Savannah Resources (AIM: SAV), which is building the Barroso lithium project in Portugal, has announced a significant resource upgrade for the asset’s orebody, with 93% of resources now in the “indicated” category.

The update is a fresh boost of confidence for the project definitive feasibility study (DFS), currently in the works.

“This is particularly important as only resources in the indicated category are higher,” Dale Ferguson, Savannah’s technical director, said in the statement.

“There were no expectations to significantly increase the overall tonnage through this drilling programme, our primary objective being to upgrade as much of the tonnage as we can into the Indicated category, which we have achieved,” Fergurson said.

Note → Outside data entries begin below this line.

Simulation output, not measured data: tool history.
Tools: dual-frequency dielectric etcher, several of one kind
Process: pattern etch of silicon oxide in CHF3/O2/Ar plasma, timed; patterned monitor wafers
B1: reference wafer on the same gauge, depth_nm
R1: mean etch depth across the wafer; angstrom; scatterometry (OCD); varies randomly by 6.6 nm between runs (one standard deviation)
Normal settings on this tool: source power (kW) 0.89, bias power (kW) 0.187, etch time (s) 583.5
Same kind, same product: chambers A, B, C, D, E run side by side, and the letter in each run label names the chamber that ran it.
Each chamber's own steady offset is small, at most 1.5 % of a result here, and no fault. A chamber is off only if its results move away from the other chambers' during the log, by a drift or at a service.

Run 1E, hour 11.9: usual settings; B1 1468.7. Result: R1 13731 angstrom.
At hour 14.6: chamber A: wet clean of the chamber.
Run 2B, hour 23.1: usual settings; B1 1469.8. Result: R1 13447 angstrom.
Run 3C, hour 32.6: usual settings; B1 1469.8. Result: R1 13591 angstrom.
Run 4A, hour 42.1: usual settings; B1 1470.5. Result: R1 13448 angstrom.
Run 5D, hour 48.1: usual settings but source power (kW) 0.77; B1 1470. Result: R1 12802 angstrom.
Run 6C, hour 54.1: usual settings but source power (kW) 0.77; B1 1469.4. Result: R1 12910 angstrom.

In addition, recent drilling findings have verified additional lithium deposits at Reservatório and Grandão areas, indicating the possibility of resource expansion. Savannah Resources received conditional environmental approval for the project from Portugal’s environmental agency APA last year

Local prosecutors conducting a wide probe into alleged illegalities in lithium and “green” hydrogen deals, asked a judge in February to revoke Barroso’s environment permit. The project is located in northern Portugal, within an area designated as a world heritage site for agriculture, an it is slated to be western Europe’s largest spodumene lithium mine.

Savannah said at the time it was “ready to address the concerns” of the prosecutors and cited advice from its lawyers “that the lawsuit is without foundation”. The action has not impacted the project’s activities.

Looking for partners

The London-based company, which acquired a 75% interest in the Barroso lithium project in 2017, has been looking for partners to develop the mine. Initial capital needed is estimated at $236 million. 

Barroso will also yield a feldspar and quartz co-product used in the ceramics industry. These will be sold to customers locally and in neighbouring Spain.

The miner has a plan to significantly cut the project’s direct emissions (or Scope 1) to zero. Indirect emissions (or Scope 2), which are those tied to inputs a miner purchases, could be lowered by 54% from the original 2019 forecast, thanks to a potential reduction in the plant’s power requirement.

Over the estimated 14-year mine life, Barroso is forecast to reach a throughput of about 1.5 million tonnes a year (t/y), based on a resource of 20.5 million tonnes at 1.05% lithium oxide. 

Potential production is estimated at 191,000 tonnes of 5.5% spodumene annually, which the company believes to be enough to supply a “material proportion” of Europe’s lithium demand over the coming decades.

Portugal, already Europe’s top lithium producer, accounts for about 11% of the global market, but its output is entirely used to make ceramics and glassware, which is why Europe relies on lithium imports from Latin America’s Lithium Triangle, as well from Australia and China.